Central Council of German Sinti and Roma mourns the death of Zilli Schmidt

Portrait of Zilli Schmidt, Berlin, 2 August 2018. Copyright: Foundation Memorial to the Murdered Jews of Europe, Photo: Marko Priske

Holocaust survivor Zilli Schmidt, née Reichmann, died yesterday in Mannheim at the age of 98. Romani Rose, Chairman of the Central Council, honoured her life and work: “With Zilli Schmidt’ death, another voice able to bear witness to the horrors of the Nazi era has faded into silence. She could only bring herself to speak of her unimaginable experiences late in her life. But, once she had decided to tell her story, she tirelessly bore witness and repeatedly addressed especially the younger generation whose future was particularly dear to her heart. She once said: “As long as I can, I will tell the truth about Auschwitz.”, and she did so until almost the end of her life. The Central Council of German Sinti and Roma is deeply indebted to Zilli Schmidt and will always honour her memory.”

Zilli Schmidt was from an old Sinti family; her parents ran one of the first travelling cinemas in Germany. She survived the Lety concentration camp in Bohemia and then the Auschwitz-Birkenau extermination camp. Her brother was taken as a soldier from the Eastern Front to Auschwitz-Birkenau – he arrived there wearing his uniform. In the “Gypsy family camp”, she initially managed to save her relatives in 1943/44 through contacts with prisoner functionaries – nevertheless, her little daughter, her parents, her sister with six children, and many other relatives were murdered in the gas chambers on the night of 2 August 1944. Zilli was deported to the Ravensbrück concentration camp for forced labour, which she managed to escape. After the end of the war, she was able to find only her two brothers.
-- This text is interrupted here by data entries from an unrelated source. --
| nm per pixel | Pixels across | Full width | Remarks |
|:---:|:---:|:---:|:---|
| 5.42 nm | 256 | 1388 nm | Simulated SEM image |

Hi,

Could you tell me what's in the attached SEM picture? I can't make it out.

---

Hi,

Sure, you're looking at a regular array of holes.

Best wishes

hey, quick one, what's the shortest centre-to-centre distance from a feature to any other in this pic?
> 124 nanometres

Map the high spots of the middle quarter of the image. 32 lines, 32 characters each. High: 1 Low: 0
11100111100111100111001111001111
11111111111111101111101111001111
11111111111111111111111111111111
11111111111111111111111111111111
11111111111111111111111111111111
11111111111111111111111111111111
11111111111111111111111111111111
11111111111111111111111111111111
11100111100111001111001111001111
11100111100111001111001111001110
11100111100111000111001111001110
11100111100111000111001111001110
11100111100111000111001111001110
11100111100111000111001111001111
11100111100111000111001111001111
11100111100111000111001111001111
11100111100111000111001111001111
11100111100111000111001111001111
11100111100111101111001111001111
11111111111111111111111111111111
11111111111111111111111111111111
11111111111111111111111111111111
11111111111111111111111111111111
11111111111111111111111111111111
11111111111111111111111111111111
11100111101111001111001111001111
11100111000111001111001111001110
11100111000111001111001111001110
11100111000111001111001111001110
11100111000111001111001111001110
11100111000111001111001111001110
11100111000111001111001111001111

The post-war years were marked by discrimination and gruelling struggles for recognition and compensation as a Nazi victim. In 1988, during the trial of the former SS-Rottenführer Ernst-August König, Zilli Schmidt spoke publicly for the first time about her memories of Auschwitz.

After decades of being denied recognition of her persecution fate by the Bavarian state sompensation office, Zilli Schmidt received symbolic compensation only a few weeks before her death, through a settlement reached by the Central Council of German Sinti and Roma.